Skip to main content
Version: 10.9.x

Files Service

This microservice allows you to upload and download files to a third-party service. Google Cloud Storage, MongoDB GridFS and Amazon s3 are currently supported.

Consequently, it needs to know either one or more between MongoDB GridFS bucket configurations, Amazon s3 bucket configurations or Google Storage credentials.

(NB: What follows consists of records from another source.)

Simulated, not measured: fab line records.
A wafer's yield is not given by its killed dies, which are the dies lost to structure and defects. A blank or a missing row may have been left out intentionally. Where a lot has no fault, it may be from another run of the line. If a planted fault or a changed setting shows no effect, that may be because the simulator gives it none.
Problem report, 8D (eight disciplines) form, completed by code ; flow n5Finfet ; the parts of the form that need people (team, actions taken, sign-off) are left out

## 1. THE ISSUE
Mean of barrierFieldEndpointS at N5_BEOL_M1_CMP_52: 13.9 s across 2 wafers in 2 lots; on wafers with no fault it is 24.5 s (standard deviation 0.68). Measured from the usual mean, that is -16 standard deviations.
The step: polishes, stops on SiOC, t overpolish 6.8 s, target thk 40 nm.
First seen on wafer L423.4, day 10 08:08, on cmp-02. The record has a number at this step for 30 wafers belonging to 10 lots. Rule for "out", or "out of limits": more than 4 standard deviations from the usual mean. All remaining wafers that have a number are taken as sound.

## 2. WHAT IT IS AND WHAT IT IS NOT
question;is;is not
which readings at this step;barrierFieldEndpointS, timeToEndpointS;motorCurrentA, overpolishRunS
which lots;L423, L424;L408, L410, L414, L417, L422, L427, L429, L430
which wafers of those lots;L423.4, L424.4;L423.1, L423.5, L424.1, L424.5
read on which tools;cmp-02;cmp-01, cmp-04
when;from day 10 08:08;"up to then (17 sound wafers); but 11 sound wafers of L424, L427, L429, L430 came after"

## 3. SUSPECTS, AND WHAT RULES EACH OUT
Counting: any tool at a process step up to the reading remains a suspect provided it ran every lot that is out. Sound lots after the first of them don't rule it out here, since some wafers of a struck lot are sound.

In addition, after each upload it saves the file's information using the CRUD Service on a configurable mongoDB collection (usually files).

CRUD collection

The CRUD collection can be named as you want, but must contain the following fields:

  • name (type: String): original file name.
  • file (type: String): unique name of the file that should be used to retrieve it using this service.
  • size (type: Number): size in bytes of the uploaded file.
  • location (type: String): the URL that can be used to download the file using the same service that performed the upload.

These fields will be automatically filled during the upload of files.

Environment variables

  • CONFIG_FILE_PATH (required): the path of the configuration file to configure connection with the online bucket for the supported services.
  • CRUD_URL (required): the CRUD url, comprehensive of the files collection name chosen during the CRUD collection creation (e.g. http://crud-service/files/ where files is the CRUD collection name).
  • PROJECT_HOSTNAME: the hostname that will be saved in the database as the root of the file location. Incompatible with PATH_PREFIX.
  • PATH_PREFIX: Use a relative path as file location prefix. Incompatible with PROJECT_HOSTNAME.
  • SERVICE_PREFIX: the prefix used for the path of the service endpoints.
  • HEADERS_TO_PROXY: comma separated list of the headers to proxy (the Mia-Platform headers).
  • FILE_TYPE_INCLUDE_LIST (from v2.3.0): comma separated list of file extensions (without the dot) to be accepted for upload. If you do not set the variable, the service will accept all uploaded file types.
  • TRUSTED_PROXIES: the string containing the trusted proxies values.
  • ADDITIONAL_FUNCTION_CASTER_FILE_PATH: the path of the file that exports the function to cast.
  • GOOGLE_APPLICATION_CREDENTIALS: the path to access to the google storage credentials. This is required for GoogleStorage type.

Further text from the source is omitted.